More specifically, we decided to model our staffing approach from two examples: one cultural and one environmental.  Traditionally, indigenous communities wake up together before dawn to drink guayusa. They sit around the communal fire drinking gourds full of guayusa until sunrise. During this time, the community members recount dreams, tell myths, and discuss hunting techniques, politics, and weather patterns. Every time I used to get up and drink guayusa with the Kichwa communities in this way, I was struck by a seemingly simple realization: the foundation of this entire culture that has thrived for thousands of years stands on this simple cornerstone: waking up, drinking tea, and sharing with each other. My theory may sound reductionist, but witnessing the strength it builds in these families and communities is what convinced me of this tradition’s power. 

As we began envisioning our business, we thought that if we could get a community of different partners from managers to farmers to government officials to consumers to collaborate, we could build a thriving organization. This spirit or exchange, respect, and transparency became essential to our strategy for building partnerships and learning from industry “elders” who had walked the path before us.

The second example that reinforced this strategy for us was our understanding of Amazonian ecology. The average sugar, corn, or tea farm is very weak ecologically – in being dominated by one specifies, the flow of nutrients is stifled, natural water flows are hindered, and soil structure becomes degraded, requiring heavy inputs of fertilizers and pesticides.  In a forest ecosystem, no intervention is needed. The diversity of species naturally cycles nutrients, protects the soil, and manages insect populations.  Thinking about how this might relate to our organization, we saw that a team of Tylers and Dans would be tremendously weak.  This analogy for me is the most concrete rationale for the true value of diversity I’ve encountered.

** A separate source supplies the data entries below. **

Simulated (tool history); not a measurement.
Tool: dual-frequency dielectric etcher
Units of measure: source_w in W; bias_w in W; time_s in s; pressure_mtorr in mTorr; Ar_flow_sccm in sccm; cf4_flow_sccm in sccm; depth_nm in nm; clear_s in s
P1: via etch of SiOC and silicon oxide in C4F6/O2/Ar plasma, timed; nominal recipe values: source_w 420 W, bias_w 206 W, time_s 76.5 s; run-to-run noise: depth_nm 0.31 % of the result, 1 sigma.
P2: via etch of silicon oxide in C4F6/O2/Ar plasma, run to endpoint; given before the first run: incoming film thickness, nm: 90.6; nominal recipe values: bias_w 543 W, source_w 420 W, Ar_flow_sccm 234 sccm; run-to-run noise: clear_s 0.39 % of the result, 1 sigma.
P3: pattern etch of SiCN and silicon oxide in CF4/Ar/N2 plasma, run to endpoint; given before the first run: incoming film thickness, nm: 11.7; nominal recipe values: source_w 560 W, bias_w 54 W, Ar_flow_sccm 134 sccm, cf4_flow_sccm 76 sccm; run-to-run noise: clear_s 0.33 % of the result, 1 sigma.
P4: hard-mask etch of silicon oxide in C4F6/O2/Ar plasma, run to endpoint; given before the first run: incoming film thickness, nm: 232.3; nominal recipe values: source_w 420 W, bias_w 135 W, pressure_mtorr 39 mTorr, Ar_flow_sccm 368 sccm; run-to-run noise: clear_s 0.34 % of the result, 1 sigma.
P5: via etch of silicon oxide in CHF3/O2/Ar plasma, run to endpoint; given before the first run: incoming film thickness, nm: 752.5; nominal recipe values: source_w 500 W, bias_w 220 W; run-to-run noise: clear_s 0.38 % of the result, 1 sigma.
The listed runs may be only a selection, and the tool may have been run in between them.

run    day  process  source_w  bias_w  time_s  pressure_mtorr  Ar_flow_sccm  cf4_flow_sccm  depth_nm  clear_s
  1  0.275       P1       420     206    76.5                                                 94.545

Our first hire in Ecuador was a great man named Fausto. We met Fausto through a friend of a friend of a friend. He was an experienced forestry engineer who had managed a number of different cacao and coffee projects in the region. A driven man who had a natural ability to lead, Fausto gained our confidence. We decided to empower him as our Regional Manager, and give him the freedom to be entrepreneurial in building his team. We let him pick the communities we were going to work with, hire his staff, partner with other local organizations, and develop his own research programs.  Fausto helped us grow from nothing into a team of 15 people and about 500 farmers, at which point Fausto’s leadership started to falter. What I learned in working with Fausto was that Entrepreneurship, Management, and Leadership are three very different things that often get lumped together. Fausto was an inspiring leader, a creative entrepreneur, but a poor manager.  His contribution early in our growth allowed us to take the first step, but as our focus shifted and we began thinking about how to scale, tight management became more of a priority.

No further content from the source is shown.